Users can control Yellowbrick data warehouses in public clouds, on Yellowbrick hardware instances, in private clouds, and even at the network edge, the company said. Yellowbrick Manager provides a unified control system that uses the Kubernetes container orchestration system to enable users to manage and control both cloud and on-premises deployments with enhanced performance capabilities.
“It’s this single unified control plane, together with the adoption of Kubernetes in our database software, that sets us apart,” Yellowbrick CTO Mark Cusack told VentureBeat.

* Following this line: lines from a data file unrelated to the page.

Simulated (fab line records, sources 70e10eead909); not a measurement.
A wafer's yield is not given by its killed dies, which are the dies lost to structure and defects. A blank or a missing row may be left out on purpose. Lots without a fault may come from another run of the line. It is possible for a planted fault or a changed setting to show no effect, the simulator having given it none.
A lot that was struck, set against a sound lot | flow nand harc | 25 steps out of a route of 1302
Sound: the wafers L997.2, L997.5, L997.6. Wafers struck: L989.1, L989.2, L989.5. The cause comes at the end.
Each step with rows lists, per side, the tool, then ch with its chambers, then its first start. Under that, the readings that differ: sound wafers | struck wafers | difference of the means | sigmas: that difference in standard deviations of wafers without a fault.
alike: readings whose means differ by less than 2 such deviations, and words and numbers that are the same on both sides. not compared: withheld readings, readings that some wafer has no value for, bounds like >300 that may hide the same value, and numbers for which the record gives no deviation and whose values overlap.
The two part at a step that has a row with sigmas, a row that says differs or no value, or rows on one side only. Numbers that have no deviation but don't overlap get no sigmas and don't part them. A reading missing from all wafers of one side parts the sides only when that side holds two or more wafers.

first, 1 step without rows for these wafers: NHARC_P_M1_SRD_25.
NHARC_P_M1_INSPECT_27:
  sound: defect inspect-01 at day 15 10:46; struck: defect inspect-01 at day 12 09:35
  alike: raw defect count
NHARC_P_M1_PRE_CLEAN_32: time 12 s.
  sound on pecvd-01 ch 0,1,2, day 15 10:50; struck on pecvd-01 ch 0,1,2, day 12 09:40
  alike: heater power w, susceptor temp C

The company also added agile data movement capabilities to help customers integrate Yellowbrick with data lakes built on cloud object stores like Amazon S3. A technology preview is expected in early May, and general availability is set for the second half of 2021. Also in early May, there will be an update to Yellowbrick data warehouse release 5, with data lake integration enhancements that include native support for cloud object storage (including Amazon S3 and Azure Data Lake Storage Gen 2).
Working across clouds
One of the criticisms of hybrid clouds has been around the disjointed set of technologies and user experiences across private and public clouds. There are different identity and access management approaches, which makes it harder to govern access to data across these environments, and they are typically provisioned differently. Yellowbrick is positioning itself as the first data warehouse for the distributed cloud by introducing a unified control plane that works across the most common cloud platforms. This control plane increases the simplicity of running multiple data warehouses in different physical and line-of-business locations across an enterprise.
The Kubernetes cloud native architecture provides Yellowbrick Manager with a single unified control panel to provision new data warehouse instances in different clouds, manage existing infrastructure, and monitor deployments.
Yellowbrick said Yellowbrick Data Warehouse queries run 3 times faster on Andromeda-optimized instances for private clouds than on the company’s first-generation architecture. The performance improvements are also the result of the company switching to new AMD 64-core CPUs, increasing bandwidth between server notes, and adding dual proprietary Kalidah scan accelerator cards that offload workloads such as filtering, compression/decompression, and row/column transposition from CPUs.
“The Andromeda instance is the fastest platform to run Yellowbrick on,” Cusack said.
The company is optimizing deployments to take advantage of differences across the big cloud providers. For example, if a public cloud instance has high-performance storage, Yellowbrick can adapt to the underlying hardware to take advantage of those benefits.
Yellowbrick’s approach
Yellowbrick is focusing on improving the management aspects for distributed clouds rather than joining them together directly.
Competitors tend to fall into two major categories: legacy data warehouses such as Teradata, Oracle, and SQL Server or cloud-only data warehouses like Snowflake, Amazon Redshift, and Microsoft Azure Synapse. Yellowbrick seeks to differentiate itself by taking a unified approach to addressing distributed data challenges like data gravity and sovereignty requirements. It was designed from the ground up to optimize price/performance across bare metal and virtualized infrastructure in public clouds.
Yellowbrick product marketing VP Justin Kestelyn says Yellowbrick has an advantage over legacy vendors that have been doubling down on older architectures and have a harder time with real-time analytics. Traditional cloud vendors have not been aggressively pursuing hybrid options for analytics at the edge.
“We’re winning business from all of these vendors by providing the best price/performance and the lowest deployment risk,” Cusack said.